If you can’t get yr excuses right first time, try and try again.
Finally Global Logistic Properties (GLP) got it right. As I blogged earlier it got its nickers in a twist when explaining why its prospectus did not disclose a non-compete agreement https://atans1.wordpress.com/2010/12/16/glps-non-actionimplications-for-sgxs-bid-for-asx-spore-inc/
Last Wednesday BT reported,”[it] did not specifically disclose information about a non-compete arrangement with ProLogis because it didn’t see the US-based firm as a real threat to its business, sources close to GLP told the media yesterday … GLP had looked into whether ProLogis was likely to re-enter the Chinese market when the non-compete clause expires next February, and felt that the chance was ‘remote’ … it would be hard for ProLogis to restart its mainland China business, as it had sold all its assets and brand name in the country to GLP … They may still have a large operation elsewhere in the world. They may still have a large market cap. But they have no presence in Asia – that’s it,’ said the source on why the non-compete information was not material.

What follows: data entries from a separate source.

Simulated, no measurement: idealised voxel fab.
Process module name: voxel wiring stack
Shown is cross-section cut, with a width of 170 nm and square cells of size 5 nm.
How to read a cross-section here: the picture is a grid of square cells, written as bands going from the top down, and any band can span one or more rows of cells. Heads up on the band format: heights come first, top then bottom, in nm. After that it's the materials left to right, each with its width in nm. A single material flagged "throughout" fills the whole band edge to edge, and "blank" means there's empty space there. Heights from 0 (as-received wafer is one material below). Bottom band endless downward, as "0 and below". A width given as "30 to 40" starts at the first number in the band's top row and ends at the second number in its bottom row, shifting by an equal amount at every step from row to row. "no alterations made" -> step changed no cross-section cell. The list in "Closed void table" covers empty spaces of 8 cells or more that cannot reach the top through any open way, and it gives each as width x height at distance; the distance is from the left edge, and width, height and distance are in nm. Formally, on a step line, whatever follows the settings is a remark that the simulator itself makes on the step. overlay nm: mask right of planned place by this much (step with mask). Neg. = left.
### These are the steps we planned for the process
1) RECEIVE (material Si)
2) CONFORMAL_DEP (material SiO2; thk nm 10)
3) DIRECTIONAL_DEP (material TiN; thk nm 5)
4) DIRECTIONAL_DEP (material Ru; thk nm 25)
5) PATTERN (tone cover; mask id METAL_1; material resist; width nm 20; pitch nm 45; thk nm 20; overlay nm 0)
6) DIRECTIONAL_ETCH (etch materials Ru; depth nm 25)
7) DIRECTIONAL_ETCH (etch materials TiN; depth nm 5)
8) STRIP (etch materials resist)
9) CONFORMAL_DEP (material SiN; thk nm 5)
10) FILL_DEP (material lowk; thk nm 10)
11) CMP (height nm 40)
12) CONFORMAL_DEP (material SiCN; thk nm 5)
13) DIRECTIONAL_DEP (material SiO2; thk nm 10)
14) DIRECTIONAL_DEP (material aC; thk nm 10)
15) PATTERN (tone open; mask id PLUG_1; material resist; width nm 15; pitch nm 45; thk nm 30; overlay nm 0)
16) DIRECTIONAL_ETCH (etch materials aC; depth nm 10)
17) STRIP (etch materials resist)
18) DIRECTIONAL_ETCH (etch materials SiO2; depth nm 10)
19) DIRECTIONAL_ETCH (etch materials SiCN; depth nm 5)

This reasoning I can buy. And it would seem, so does the market. On Friday it was +0.14 to 2.26. It was trading at 2.18 the day before BT had an article abt its non-disclosure. It then fell.
Why did it take so long to come up with a decent explanation It wrote twice to the media spouting gibberish. Hope it gave those who advised on those letters, “six of the best” or fired them. And a bonus for whoever came up with a reasonable, and understanable explanation.
BTW Citi and UBS, during this period had “buy” on GLP with target prices of $2.80 and $2.65, respectively. Both had vested interests. They were among the joint bookrunners and underwriters of the IPO, with Citi also the joint global coordinator and issue manager.